Bringing contemporary art into the open
Have you seen that big white torso looking thing sitting in front of the Rudolfinum? Or how about the swaying girl in a window on the side of Národní divadlo? These aren’t some guerilla art tactics; but a showcase of outdoor contemporary art in conjunction with the Czech EU presidency.
“Prague is such a wonderful city, but we are missing international contemporary art in public spaces,” says Gisela Winkelhofer, CEO of w.art projects, the exhibition’s organizer. “So we decided, for a special period like the EU Presidency of the Czech Republic, to illuminate these extraordinary squares and facades with unique artists.”
Winkelhofer says the artists were chosen based on the exhibitions theme of “transparency.” She says they looked for light artists who had been working in this medium for a number of years and had lots of experience in the various techniques.

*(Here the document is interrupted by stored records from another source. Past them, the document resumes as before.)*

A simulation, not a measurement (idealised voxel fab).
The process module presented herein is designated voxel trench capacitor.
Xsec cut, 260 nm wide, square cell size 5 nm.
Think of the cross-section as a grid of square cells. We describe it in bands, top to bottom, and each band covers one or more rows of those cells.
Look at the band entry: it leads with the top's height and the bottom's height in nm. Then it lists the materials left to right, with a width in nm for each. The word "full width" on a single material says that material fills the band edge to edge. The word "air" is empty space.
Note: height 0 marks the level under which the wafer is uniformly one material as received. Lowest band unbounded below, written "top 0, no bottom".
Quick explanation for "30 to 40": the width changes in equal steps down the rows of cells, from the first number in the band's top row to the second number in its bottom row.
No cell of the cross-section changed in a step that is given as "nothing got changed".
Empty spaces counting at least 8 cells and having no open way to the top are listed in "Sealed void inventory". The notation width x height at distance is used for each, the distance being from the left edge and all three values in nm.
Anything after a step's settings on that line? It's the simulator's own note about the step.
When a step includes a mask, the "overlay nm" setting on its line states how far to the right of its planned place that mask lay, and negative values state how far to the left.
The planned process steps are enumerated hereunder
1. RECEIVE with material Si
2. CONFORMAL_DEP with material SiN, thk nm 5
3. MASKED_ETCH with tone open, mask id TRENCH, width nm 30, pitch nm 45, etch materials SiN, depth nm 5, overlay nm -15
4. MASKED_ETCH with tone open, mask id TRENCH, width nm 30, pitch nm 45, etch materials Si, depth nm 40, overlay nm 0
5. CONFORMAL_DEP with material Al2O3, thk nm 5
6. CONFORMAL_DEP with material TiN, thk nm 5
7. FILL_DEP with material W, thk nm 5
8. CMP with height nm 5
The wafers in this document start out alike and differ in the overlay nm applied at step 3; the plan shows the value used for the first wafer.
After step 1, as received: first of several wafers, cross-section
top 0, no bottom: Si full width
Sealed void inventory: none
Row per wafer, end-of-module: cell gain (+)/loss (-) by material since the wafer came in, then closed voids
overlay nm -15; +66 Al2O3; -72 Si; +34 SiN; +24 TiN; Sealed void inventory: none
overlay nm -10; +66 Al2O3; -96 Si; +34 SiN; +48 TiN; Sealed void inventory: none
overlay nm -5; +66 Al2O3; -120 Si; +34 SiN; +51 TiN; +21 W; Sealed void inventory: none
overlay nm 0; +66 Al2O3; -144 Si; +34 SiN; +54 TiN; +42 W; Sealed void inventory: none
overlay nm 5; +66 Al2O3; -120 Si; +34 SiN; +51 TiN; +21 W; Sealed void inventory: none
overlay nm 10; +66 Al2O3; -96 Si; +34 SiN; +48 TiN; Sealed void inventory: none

In front of the Rudolfinum, on námestí Jana Palacha the big white torso is actually a sculpture of a seated man; entitled WE. Done by Spanish artist Jaume Plensa, the five meter tall art piece is stainless steel and weighs 2700 kilograms. The sculpture is made up of different characters from various world alphabets like Russian, Arabic, Hindi and Chinese. Plensa says it was his intention to use the design as a sign of hope for freedom and understanding among all people. Plensa has exhibited his sculptures worldwide and is known for his work in bringing together writing; transparent materials and light. WE will be exhibited until June 30.
Also appearing until June 30 is the dancing girl on the side of Národní divadlo. Ann, Dancing is the contribution of British artist Julian Opie. His art can be described as “a reduction to the essential” which is clearly seen here in the simple form of Ann. Using computer animation, sound and LED screens the scene is slightly voyeuristic as his dancing girl swings and sways in the window. The combination of classic portraits and sculptures, along with modern materials and media can be seen in much of Opie’s work.
German artist Stephan Reusse has set mice loose on the façade of the academy on Dušní near the Spanish synagogue. From 8pm to 1am nightly neon mice appear and disappear before your eyes. No sooner do you think you saw something; than it is gone – only a remembrance. Which is what Reusse was hoping to accomplish with his installation. “Naturally hectic, anxiously hesitant and restless movements characterize this light show, while representing human every day life” is how his work is being described. In actuality a laser is projecting traces of the mice’s movements and their silhouettes onto the wall. Reusse’s goal however, is that they are only drawing on the reminiscent level of our reality in an abstract way. The artist has done many such “art on buildings” exhibitions, including ones in Vancouver and Shanghai. He likes to involve the audience in his art; hopefully by allowing them to put the abstract lines together in a meaningful image for themselves.
As the sun goes down (and until midnight) you will find the word TACET lit up in the Vltava River near the Old Town Bridge Tower and across from the Smetana Museum. Austrian Ulla Rauter took acoustical pauses (tacet is a command; usually in music, to be silent) as her inspiration. This piece serves to make people stop and listen; either to the busy sounds around them; or if they are lucky, the quiet. The illumination is meant to act as a visual command to the pause; forcing the viewer to notice a moment of peace amidst the urban noise levels that are often a constant backdrop to our daily lives.
From April 20 to May 6 American artist Jenny Holzer will use as her canvas the front of the National Museum. Known for her work of projecting text across large monuments; here in Prague Holzer will present extracts from Franz Kafka and poems by Wislawa Szymborska. The effect is produced by running a giant film through a projector equipped with a 6,000-watt lamp. She has illuminated buildings around the world, such as the Jüdisches Museum in Berlin and I.M. Pei’s Pyramide du Louvre in Paris, as well as signed up natural elements like rivers and mountains.
One part of the Transparency project that is no longer appearing is American Arthur Duff’s Love Letters. Shown only for one month; the work projected randomly generated words across Staromestské námestí.
So far, Winkelhofer says public feedback on the exhibit has been encouraging.
“(We’ve) only received positive reactions like ‘that is exactly what Prague needs,’ ‘the sculpture WE by Jaume Plensa should stay on nám. Jana Palacha’ and ‘an extraordinary good exhibition,’” she says.
The exhibit was coordinated by w.art projects (www.wartprojects.com) in cooperation with the City of Prague. Winkelhofer says their goal was to make ambitious contemporary art accessible to everyone.
“We have made the conscious decision to bring light art to public areas,” she says. “This will allow the inhabitants of Prague and international visitors to experience the oversized light installations in a dimension never seen before.”
So keep your eyes open when walking the cold and dreary streets of Prague; there may be something out there that to light you up.